Prohibition: multiple states follow Maryland's lead

Funding for enforcement of prohibition was ill-defined, and was supposed to come in part from the individual states. Maryland was the extreme case, voting exactly zero over the course of the life of the 18th amendment for enforcement.

I'd guess that were that to happen in other states, we're talking about mostly the northeast, the industrial midwest, and the west coast states. On the other hand, I'd guess the Bible Belt / Old Confederacy would vote considerable funding for enforcement.

So what do we have with areas of the country with essentially a zero budget for enforcement of what is supposedly a federal law? Do we then have sizable regions where prohibition is on the books but unenforced / unenforceable, and others where it's enforced vigorously?
 
Funding for enforcement of prohibition was ill-defined, and was supposed to come in part from the individual states. Maryland was the extreme case, voting exactly zero over the course of the life of the 18th amendment for enforcement.

I'd guess that were that to happen in other states, we're talking about mostly the northeast, the industrial midwest, and the west coast states. On the other hand, I'd guess the Bible Belt / Old Confederacy would vote considerable funding for enforcement.

So what do we have with areas of the country with essentially a zero budget for enforcement of what is supposedly a federal law? Do we then have sizable regions where prohibition is on the books but unenforced / unenforceable, and others where it's enforced vigorously?

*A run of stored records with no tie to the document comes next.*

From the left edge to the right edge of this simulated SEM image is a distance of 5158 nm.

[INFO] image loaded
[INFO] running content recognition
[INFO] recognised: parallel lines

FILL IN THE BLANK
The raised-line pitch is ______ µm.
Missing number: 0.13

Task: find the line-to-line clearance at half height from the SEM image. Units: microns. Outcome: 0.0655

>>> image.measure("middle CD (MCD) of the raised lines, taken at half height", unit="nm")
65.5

Is this a DBWI? After a few years, Maryland was hardly alone in refusing to enforce Prohibition. New York repealed its prohibition enforcement law in 1923--Governor Smith signed the repeal despite Franklin D. Roosevelt's warning that this would hurt the Democrats upstate. Smith said that he was not nullifying Prohibition, just shifting responsibility for its enforcement to the federal government, "where it rightfully belongs." https://books.google.com/books?id=GyQqk-hxaO4C&pg=PA94 "In 1929, voters repealed Wisconsin's prohibition enforcement law, the Severson Act." http://www.wisconsinhistory.org/turningpoints/tp-051/?action=more_essay Illinois repealed its Prohibition Act in 1930 (a rather superfluous gesture--under Mayor Big Bill Thompson Chicago wasn't even pretending to enforce Prohibition...) http://ballotpedia.org/Illinois_Prohibition_Act_Repeal_Question_(1930) Montana in 1928 rejected state enforcement of the Volstead Act by 54-46. http://ballotpedia.org/Montana_Adopt_the_Federal_Prohibition_Laws,_I-32_(1928) (On the same day, Montanans voted decisively for Hoover over Smith--good evidence that the national election was *not* a referendum on Prohibition.) Massachusetts voted overwhelmingly to repeal state Prohibition enforceent in 1930. http://ballotpedia.org/Massachusetts_Repeal_of_Alcohol_Prohibition,_Question_2_(1930)

Basically, what happened in the states where state enforcement was repealed is that enforcement was transformed from a hopeless state-federal joint responsibility to a hopeless federal responsibility.